Stream Processing

Single event data in Stream Processing - As we saw in previous section, all aggregation can be simply enabled using “stat”:1/2/3/4/5 option, nothing else and the db will do this in run time continuous manner. However we need to do lot more than just aggregation. For example:

"refr" : refer to other streams and get some attributes using the join condition.

"catr" : we would need to compute new attributes and their values from existing ones.

"stat" : statistical computations, mean avg, count, unique count, std dev, kurtosis, etc.

"gpby" : groupby in running manner.

"join" : join the stream with other stream to produce data (set of attributes) to send it to other stream.

"fltr" : filter the stream based on some conditions and send the filtered set of attributes to other stream.

"cepq" : run cep query to figure out interesting patterns and send the identified pattern to other stream.

"enty" : keep the long term entity based data computed ready for consumption.

"cvar" : compute covariance or relation between any two attributes.

"train" : train a model and deploy for prediction.

"pred" : predict on stream using a model.

"notif" : notify in case of filter, join cep or pred output.

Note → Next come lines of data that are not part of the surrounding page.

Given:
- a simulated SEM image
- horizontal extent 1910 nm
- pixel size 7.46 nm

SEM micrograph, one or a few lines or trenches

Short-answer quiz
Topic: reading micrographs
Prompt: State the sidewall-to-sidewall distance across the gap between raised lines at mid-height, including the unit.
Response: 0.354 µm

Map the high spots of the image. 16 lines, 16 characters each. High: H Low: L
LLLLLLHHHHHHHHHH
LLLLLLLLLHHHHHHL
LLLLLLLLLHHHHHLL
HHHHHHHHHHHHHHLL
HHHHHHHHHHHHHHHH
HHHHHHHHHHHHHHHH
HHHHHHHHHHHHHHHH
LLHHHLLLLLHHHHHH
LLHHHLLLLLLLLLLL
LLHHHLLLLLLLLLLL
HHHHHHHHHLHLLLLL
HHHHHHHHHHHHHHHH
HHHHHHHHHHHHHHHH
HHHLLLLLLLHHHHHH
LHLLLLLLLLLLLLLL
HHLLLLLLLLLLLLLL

And do all these for every single event data that is ingested into the system, in real time continuous manner. These are very powerful processing for event in real time for every single event, one at a time and not in batch manner. There is another article on why batch processing can't be true real time processing.

Now let’s go into each one of these one by one.

Processing Details

When event (data) is ingested into the BangDB, it uses the schema to process the event in a particular order. One single event or data could go through several processing, which could be recursive as well, dependent on the schema defined.

Here is the order of processing for the event:

preprocess();
put();
postprocess();

First, event goes through pre processing of data, then the data is put into the stream and finally post processing happens. All of these could trigger another event which could go through the same chain of processing.

These triggered events could be:

Many of these are sync processing or async, it's upto db to decide how to arrange these for best optimisation of the efficiencies. For example: notification send process is always async but the internal computations for CEP or join vis a vis maintained data structure are completely up to the db and it decides based some logic for best performance.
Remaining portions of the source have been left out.